Navigating SEC Scrutiny: How Private Equity Firms Can Stay Ahead of Regulatory Changes

Private equity has been long considered a "lightly regulated industry" until recently when the government decided to change its approach and increase transparency, fairness and accountability" in the sector. The recent rulemaking initiatives by the U.S. Securities and Exchange Commission directed towards private funds and investment advisors set a clear trend for new regulatory requirements. Below, we discuss key SEC initiatives, the novel challenges for the sector and how private equity firms can get a better footing at compliance by implementing new processes and leveraging regulatory filing software.

SEC Rulemaking for Private Equity 

Over the last few years, the SEC has initiated a number of rules with a direct impact on the private equity sector. While one of them was already overturned by court, with several others still in the making, it is already evident that the SEC will keep PE firms on its radar.

Rules for Private Fund Advisers

Under a new set of rules initiated in August 2023, the SEC required private funds to:

  •  issue expanded quarterly financial statements,
  • disclose any preferential treatment of investors via so-called 'side-letters,'
  • conduct annual audits,
  • get a 'fairness opinion' on secondary transactions led by advisers,
  • restrict certain activities without submitting complex disclosures.

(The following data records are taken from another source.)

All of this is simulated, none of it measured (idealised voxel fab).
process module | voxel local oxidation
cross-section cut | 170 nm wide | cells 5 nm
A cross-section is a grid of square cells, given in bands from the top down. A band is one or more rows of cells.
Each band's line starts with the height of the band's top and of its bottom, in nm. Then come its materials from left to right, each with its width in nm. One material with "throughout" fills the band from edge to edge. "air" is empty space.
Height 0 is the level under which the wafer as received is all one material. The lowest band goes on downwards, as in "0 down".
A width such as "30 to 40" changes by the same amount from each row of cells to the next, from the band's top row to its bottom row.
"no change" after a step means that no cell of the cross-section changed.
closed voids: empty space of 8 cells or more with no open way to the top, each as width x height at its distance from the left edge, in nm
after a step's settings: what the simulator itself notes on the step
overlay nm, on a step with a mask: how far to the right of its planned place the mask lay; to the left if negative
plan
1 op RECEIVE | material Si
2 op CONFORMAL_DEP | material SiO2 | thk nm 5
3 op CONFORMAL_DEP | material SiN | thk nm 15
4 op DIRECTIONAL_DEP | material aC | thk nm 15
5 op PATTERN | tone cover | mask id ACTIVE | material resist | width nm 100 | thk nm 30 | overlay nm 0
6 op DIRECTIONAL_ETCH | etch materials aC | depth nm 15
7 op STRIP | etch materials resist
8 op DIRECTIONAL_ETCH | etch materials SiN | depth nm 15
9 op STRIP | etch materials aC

The regulator voted 3:2 to implement the Rule with the goal of increasing transparency, fairness and accountability in the industry, known to account for $25 trillion in assets. To the relief of many, in June 2024, the Fifth Circuit Court of Appeal struck down the new Rule, finding that the SEC overstepped its authority. Still, it is anticipated that the regulator will keep its focus on private entity firms and leverage its statutory tools to challenge policies, processes and disclosures related to transactions and preferential terms considered as "restricted" according to the Rule. 

Safeguarding Advisory Client Assets

The Safeguarding Advisory Client Assets Rule expands the scope of assets covered under the existing custody rule of the Investment Advisers Act of 1940, extending beyond clients' funds and securities. Under the new proposal, the Rule will encompass all assets held in advisory accounts, including crypto, cash, art and other physical assets. 

Predictive Data Analytics Rule

Seeking to eliminate conflicts of interest, the SEC has initiated yet another set of rules related to the use of predictive data analytics in investor interactions by investment advisers and broker-dealers. The proposed Rule requires a firm that uses predictive data analytics technology in an investor interaction to have written policies and procedures designed to prevent violations or achieve compliance. 

Outsourcing Rule 

Under the new Rule proposed back in 2022, the SEC initiated new standards for registered investment advisers that outsource some of their "core advisory functions." According to the SEC Outsourcing Rule, a registered investment advisor is required to conduct due diligence and monitor service providers continuously and keep records of such due diligence and monitoring.

Cybersecurity Rule

In its newly proposed cybersecurity risk management regulation, the SEC expects registered advisers and funds to implement policies and procedures to address cybersecurity risks, report significant cybersecurity incidents and file risks and incidents disclosures.

Challenges for PE Firms Presented by SEC Regulatory Initiatives

Whether the SEC decides to appeal the decision of the Fifth Circuit Court or has any of its other proposals enacted, it can be reasonably anticipated that the regulator will continue to focus on the "policies, processes and disclosures" of PE firms related to the subject of respective regulations. 

The current state of regulatory uncertainty increases the risks faced by businesses managing investor funds and capital acquisitions. An unclear scope of responsibilities raises the bar of requirements for data readiness as firms need to be well-equipped for extensive data extraction and reporting to ensure new criteria for transparency. 

How Can PE Firms Stay Ahead of SEC Rulemaking?

Due to the detailed nature of SEC rules, businesses will need to revisit their reporting approaches and introduce new processes and technology to achieve compliance. The new rules for disclosure impose additional workload and workforce requirements, which can get out of control in the absence of effective technology, such as regulatory filing software and advanced entity management system.

Private entity firms seeking to stay ahead of SEC rulemaking need to be well-prepared for increased scrutiny. In particular, businesses would be much better positioned in the changing regulatory landscape as they:

  • build awareness of forthcoming changes by fostering industry relationships,
  • continuously assess the impact of new SEC proposals,
  • ensure accurate record keeping,
  • stay audit-ready at all times,
  • initiate processes required to quickly produce summaries of any preferential treatment,
  • have clear policies on using data analytics technology to avoid conflicts of interest,
  • run due diligence and monitor their service providers that fulfill any of the core advisory functions,
  • have clear procedures for managing cybersecurity risks.

Ensure Compliance with Regulatory Filing Software

The SEC scrutiny toward private entity firms requires new approaches and technologies aimed at ensuring compliance and providing timely reporting. Companies leveraging outdated systems or spreadsheets are ill-prepared to handle the unprecedented level of detail expected by SEC proposals. 

The Athennian team is tracking the development of SEC rules and regulations to share how they can affect our clients and provides effective regulatory filing software to ensure compliance. For more information, please do not hesitate to contact the Athennian team to request a free demo.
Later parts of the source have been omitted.